Handwork is a major aspect of all my art-making; it is labor intensive, and sometimes I feel very much like a kind of faerie spider eagerly stitching away in bright colors and sparkling beads, and other times it feels very much like Rumplestiltskin spinning straw into gold with faster, tighter deadlines. My studio is in my home, and it helps me keep long-term projects moving even if I just get a little time in the studio when I get back from school.
Body, dress, identity: what do you think is the relationship between these elements and how are they declined in your works?
Often my work is about the absence of the body, creating sculptural garments that are memorial pieces, marking absences. My “Mourning Jacket for a Sweet Satyr: In Remembrance of Eric J. Ginman 11/13/69-7/19/97” was originally shared as a costume piece for the 2019 Bennington College 24 Hour Play Event, and through an amazing collaborative process with playwright Maia Villa and director David Drake, the memorial garment was incorporated into a new short play, Remembrance. This opportunity shifted me back into making clothing, and the piece was later shown at the Wisconsin Museum of Quilts and Fiber Arts. Eric and I were lovers both before I graduated from Bennington College and afterwards, and he died five years after his own graduation, in 1997 of complications from AIDS before he reached the age of 30. He’d sent me beautiful self-portraits which I held privately for years and then had printed onto silk as part of the textile collage process for this piece. Sometimes one puts the mourning down until there is space and presence to return to the ache of grief.
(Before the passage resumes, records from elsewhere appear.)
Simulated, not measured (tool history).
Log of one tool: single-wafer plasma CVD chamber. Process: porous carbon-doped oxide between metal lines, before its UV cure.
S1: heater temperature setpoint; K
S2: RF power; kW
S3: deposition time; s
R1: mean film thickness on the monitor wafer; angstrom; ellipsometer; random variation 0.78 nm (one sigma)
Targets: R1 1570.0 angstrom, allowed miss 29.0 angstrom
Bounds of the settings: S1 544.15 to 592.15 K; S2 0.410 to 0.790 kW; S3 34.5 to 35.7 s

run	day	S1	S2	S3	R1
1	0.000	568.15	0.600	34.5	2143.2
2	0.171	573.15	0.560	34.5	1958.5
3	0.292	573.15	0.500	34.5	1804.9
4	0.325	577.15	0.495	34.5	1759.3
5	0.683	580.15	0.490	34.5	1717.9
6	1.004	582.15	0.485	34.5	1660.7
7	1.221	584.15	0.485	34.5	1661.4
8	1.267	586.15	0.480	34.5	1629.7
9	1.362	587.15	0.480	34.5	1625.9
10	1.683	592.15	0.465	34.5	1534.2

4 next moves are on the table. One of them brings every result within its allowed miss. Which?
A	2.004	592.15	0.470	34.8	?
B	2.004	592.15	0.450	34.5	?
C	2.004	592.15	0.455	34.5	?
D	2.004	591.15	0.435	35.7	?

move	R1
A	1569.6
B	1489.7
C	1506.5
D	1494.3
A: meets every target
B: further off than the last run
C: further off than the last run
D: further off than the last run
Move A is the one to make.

Initially when I returned back to the body, it was making activist and specifically memorial works to wear to actions and protests against gun violence as part of my work with Gays Against Guns, a nonviolent direct action group combatting the gun violence epidemic in the United States. I’m continuing a series of wearable art garments that arise from my ongoing research identifying and honoring individuals killed by guns, now starting a third year-specific memorial garment. I’ve worn these garments as part of actions and vigils, but more frequently they are displayed without someone wearing them which provides the viewer a sense of the empty spaces once held by the living.
Lately, I’m also making clothing that is fashion art with activist messaging through use of hand-embroidered or hand-beaded text; most notably showcased in the elaborate textile collage garment I designed for theater producer, Jordan Roth, to wear to the Met Gala in September, 2021, which was inspired by Roth’s original prose describing gender expression and identity worn like a garment, always in a state of manifesting and unraveling, changing. I got to work with an incredible team from Vogue magazine including editor Michael Philouze and master dressmaker, Bill Bull.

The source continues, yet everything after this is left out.